Kissing your husband while black? Not if the LAPD can help it.

Hey, Bricker. I got into an argument with a guy on another board about this whole thing. He claimed to be a lawyer, and brought up the idea that public lewdness is in fact a public safety issue. He seemed incredulous that I even asked him to explain how, and went into how the whole concept of obscenity and public decency was ultimately about public safety, “think of the children” style. He also tried to argue that it wasn’t a Terry stop at all due to having a specific reason for the stop, and that identification would be required because there was either reasonable suspicion or probable cause because of the phone call.

I already dismissed him as a crank, since he was ultimately talking out of both sides of his mouth, but I’d like to know for sure if this stuff is bull.

What’s the difference if the police suspected that she may have been a prostitute?

The only reason for the initial significance of this allegation is because the couple claimed they had been doing nothing more than PDA, from which followed the implication that the only reason for this suspicion was the race difference. But if the police got reports of sex in a car (accurate or not) then the suspicion would have been founded on non-racial grounds, and isn’t significant.

IMO someone who is willing to publically either have sex in a car or simulate it has no complaint if police suspect that she might be a hooker.

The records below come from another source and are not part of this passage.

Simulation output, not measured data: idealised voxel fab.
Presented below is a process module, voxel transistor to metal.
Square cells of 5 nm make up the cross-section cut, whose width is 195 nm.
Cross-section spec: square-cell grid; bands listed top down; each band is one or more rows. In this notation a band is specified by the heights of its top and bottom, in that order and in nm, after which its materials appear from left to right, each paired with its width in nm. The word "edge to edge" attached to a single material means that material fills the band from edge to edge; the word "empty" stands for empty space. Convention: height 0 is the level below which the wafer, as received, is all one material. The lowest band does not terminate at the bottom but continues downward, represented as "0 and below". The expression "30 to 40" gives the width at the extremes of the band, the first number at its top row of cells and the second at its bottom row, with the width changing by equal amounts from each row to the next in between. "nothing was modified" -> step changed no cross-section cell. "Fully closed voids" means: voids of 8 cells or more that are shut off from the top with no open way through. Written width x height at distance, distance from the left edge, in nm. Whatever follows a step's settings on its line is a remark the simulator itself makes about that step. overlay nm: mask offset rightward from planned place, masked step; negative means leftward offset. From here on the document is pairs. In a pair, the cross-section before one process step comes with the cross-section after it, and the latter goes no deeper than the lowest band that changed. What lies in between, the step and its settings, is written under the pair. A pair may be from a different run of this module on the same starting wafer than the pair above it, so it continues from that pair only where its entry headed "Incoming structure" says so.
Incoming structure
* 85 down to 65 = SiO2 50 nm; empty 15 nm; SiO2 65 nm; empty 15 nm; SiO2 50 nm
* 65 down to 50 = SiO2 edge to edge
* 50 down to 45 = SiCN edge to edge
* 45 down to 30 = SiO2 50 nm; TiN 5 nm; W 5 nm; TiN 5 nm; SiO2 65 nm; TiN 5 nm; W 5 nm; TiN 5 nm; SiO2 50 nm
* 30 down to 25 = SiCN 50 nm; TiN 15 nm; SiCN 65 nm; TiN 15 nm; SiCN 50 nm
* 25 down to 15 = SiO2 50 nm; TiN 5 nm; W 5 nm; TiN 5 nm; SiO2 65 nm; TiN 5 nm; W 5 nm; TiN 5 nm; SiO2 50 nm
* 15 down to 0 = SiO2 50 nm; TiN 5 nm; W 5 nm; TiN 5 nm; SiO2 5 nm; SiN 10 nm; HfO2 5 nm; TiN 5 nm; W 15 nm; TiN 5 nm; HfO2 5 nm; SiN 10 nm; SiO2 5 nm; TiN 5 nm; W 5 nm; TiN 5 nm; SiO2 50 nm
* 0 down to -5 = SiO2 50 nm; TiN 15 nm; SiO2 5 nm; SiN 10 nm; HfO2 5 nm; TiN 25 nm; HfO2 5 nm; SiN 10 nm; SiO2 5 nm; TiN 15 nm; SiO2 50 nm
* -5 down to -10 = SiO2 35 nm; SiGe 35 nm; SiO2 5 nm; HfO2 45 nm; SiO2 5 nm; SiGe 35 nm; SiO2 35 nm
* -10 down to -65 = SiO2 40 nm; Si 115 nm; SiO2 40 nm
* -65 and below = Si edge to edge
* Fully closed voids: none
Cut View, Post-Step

The examples given in Grigg to explain “public safety:”

I don’t see much intersection between the two types of crimes. Perhaps you might ask him to supply you with the California caselaw that classifies public lewdness as an issue of public safety.

What you report of his argument shows a complete misunderstanding of Terry. In fact, the entire definition of a Terry stop is: having a specific reason for the stop! A Terry stop rests on an officer having a reasonable, articulable suspicion of an on-going felony or public-safety misdemeanor, which exists when the officer has specific, articulable facts (as opposed to an inchoate hunch) of criminal wrongdoing.

In other words, Terry stops are conditioned on reasonable suspicion.

Probable cause is a higher standard. Arrests must rest upon probable cause. Here, the officers did not have probable cause, and California does not permit warrantless arrests for misdemeanors unless the officer sees the crime happening. I don’t agree the officers had probable cause here.

Well, all I can say is that if the law doesn’t forbid someone screaming abuse at a police officer, or allow the police to identify and detain someone suspected of a crime, those laws should be changed.

What if when the cops arrive they say that they think Lucas might have committed a felony, based on Watts’ age? If Sgt. Parker says he thinks Watts looks young, is that a reasonable suspicion? Is it enough to demand that Watts ID herself so that they can determine if Lucas is implicated?

IANAL, and I read CA Penal Code Sect. 261 too fast to see if my main hypothetical is possible.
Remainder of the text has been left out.